Last season, my team missed the NBA playoffs. Again. The San Antonio Spurs landed in the lottery. And going into this year, most people had roughly the same group penciled in to barely squeak into the playoffs, at best. A young roster. Another rebuilding year. Manage expectations.
Then something turned. Same names, mostly. Different team. They’re now in The Finals, which start today (Go Spurs Go!).
The easy way to explain that is talent. A high pick arrives, a few pieces click, and suddenly the group is better. I felt the pull of that explanation, too. It's clean, and it's at least half wrong. Most of the talent was already in the building last year, when the team wasn't winning. Yes, it's chemistry. But there is something else going on here. Growth mindset. What isn’t sometimes fully appreciated is the role that growth mindset plays. Systems can allow people to lean into that. Get it running across the whole roster.
So what actually changed?
The system that expects you to get better
The players got better. Not in the offseason, gym-workout sense. In the middle of the season, week to week.

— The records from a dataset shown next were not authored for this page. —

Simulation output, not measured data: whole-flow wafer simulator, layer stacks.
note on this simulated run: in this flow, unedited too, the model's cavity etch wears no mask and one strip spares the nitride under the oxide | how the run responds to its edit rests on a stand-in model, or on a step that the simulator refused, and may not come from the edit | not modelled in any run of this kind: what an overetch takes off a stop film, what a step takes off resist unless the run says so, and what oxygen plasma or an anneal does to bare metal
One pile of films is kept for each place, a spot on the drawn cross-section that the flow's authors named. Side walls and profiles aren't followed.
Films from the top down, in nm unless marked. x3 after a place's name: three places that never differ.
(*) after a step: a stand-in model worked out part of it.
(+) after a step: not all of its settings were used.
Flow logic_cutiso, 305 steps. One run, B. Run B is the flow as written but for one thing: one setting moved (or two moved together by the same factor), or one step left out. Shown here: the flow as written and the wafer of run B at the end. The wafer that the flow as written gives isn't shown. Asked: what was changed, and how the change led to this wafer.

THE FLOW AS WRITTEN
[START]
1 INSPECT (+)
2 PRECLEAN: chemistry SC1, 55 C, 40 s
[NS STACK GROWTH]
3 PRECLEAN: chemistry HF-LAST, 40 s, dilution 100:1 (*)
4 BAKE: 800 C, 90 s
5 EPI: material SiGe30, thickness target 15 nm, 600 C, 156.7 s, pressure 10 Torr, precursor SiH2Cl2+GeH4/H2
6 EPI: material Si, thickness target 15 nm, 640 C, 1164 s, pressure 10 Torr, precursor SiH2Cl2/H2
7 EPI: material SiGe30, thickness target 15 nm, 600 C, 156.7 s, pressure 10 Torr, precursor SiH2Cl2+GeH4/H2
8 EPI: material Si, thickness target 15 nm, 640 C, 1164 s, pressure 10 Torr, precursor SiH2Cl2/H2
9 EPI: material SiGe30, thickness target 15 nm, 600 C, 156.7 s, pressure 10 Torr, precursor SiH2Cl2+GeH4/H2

That part is easy to skim past, so sit with it. These are some of the few hundred best basketball players alive. People who have been the most talented person on every team they've ever played for. And they were still visibly improving in February and March.
I want to be careful here. I'm not pretending talent isn't real. I could practice ten hours a day for ten years and never become a top NBA guard. Body composition, mostly height, or lack of it, is my issue. And yes, innate ability is a real input. But it's an input we overweigh, because it's the one that's easy to see.
The thing we underweigh is whether the environment makes good people get better. We treat a growth mindset like a starter kit: something you use until you're competent, then set down. I think that's backward. The people operating at the very top are usually the ones still convinced they have room to improve. The mindset isn't what gets you to the top. It's what's still running once you're there.
This maps directly onto Operational Excellence. A culture of improvement isn't a poster or a kickoff event. Or a speech from a leader. It's an environment where getting a little better is the normal, expected, daily thing, even for your strongest performers. Especially for them. Whether that's a nursing unit, a plant floor, or an engineering team, most organizations are good at hiring talent but bad at building the systems that keep that talent growing. The talent plateaus, and we blame the people.
Why growth needs both pressure and trust
One moment this season stuck with me. A young Spurs player, Carter Bryant, made a bad mistake on the court. His head coach, Mitch Johnson, was hard on him, immediately and visibly. No softening it.
And then he put him right back in the game.
That sequence is the whole thing. The standard stayed high. The trust stayed intact. A lot of leaders believe they have to choose between the two, that holding people accountable and making them feel safe sit at opposite ends of one dial. They don't. Psychological safety isn't the absence of hard feedback. It's the confidence that hard feedback won't cost you your standing. You can tell someone they got it wrong and keep handing them the ball. That's the only version of accountability that produces growth instead of fear.
I see the failure mode constantly. Leaders who are too soft to say the hard thing, or who say it and then quietly pull the ball away. Both teach the same lesson: don't take risks.
What I'm actually hiring for
I think about all of this differently when I'm hiring now.
I recently interviewed someone who was clearly going to be excellent at the job. So I tried something a little unorthodox. I pulled up an email she had sent me, asked her to read it back to me, and then tell me if there was anything she'd change.
She read it slowly. She couldn't find anything.
So I pointed to one word. A single word that, to a native English speaker, could land as blame. She hadn't meant it that way at all. And I wasn't testing whether she'd catch it. English isn't her first language. There was no way she could have.
I was testing what her face did when I showed her.
It lit up. She leaned in. She wanted to know what else she was missing. That was the whole interview, right there.
Because I wasn't hiring for what she knows today. In a few years, the role will demand skills none of us can name yet. Ask anyone who staffed their teams before AI showed up how well their three-year skills forecast held up. I was wondering whether she still wants to get better, and whether feedback lands on her as a threat or as information.
Skills you can teach. The appetite to keep learning, it's harder, and sometimes in business we don’t have time.
The through-line
Same roster, different season. A hard coaching moment followed by trust. A candidate who lit up at a correction. They're the same idea.
Talent and skill get you into the room. What you do after you're in the room, whether you keep getting better, and whether you've built a place where people are expected to, decides almost everything that follows.
I don't have this fully solved at my own company. We get it right in stretches and miss it in others. But I'm increasingly convinced it's the most important work a leader does, and the easiest to neglect, because it never shows up as this week's emergency.
You can buy talent. You have to build the other thing.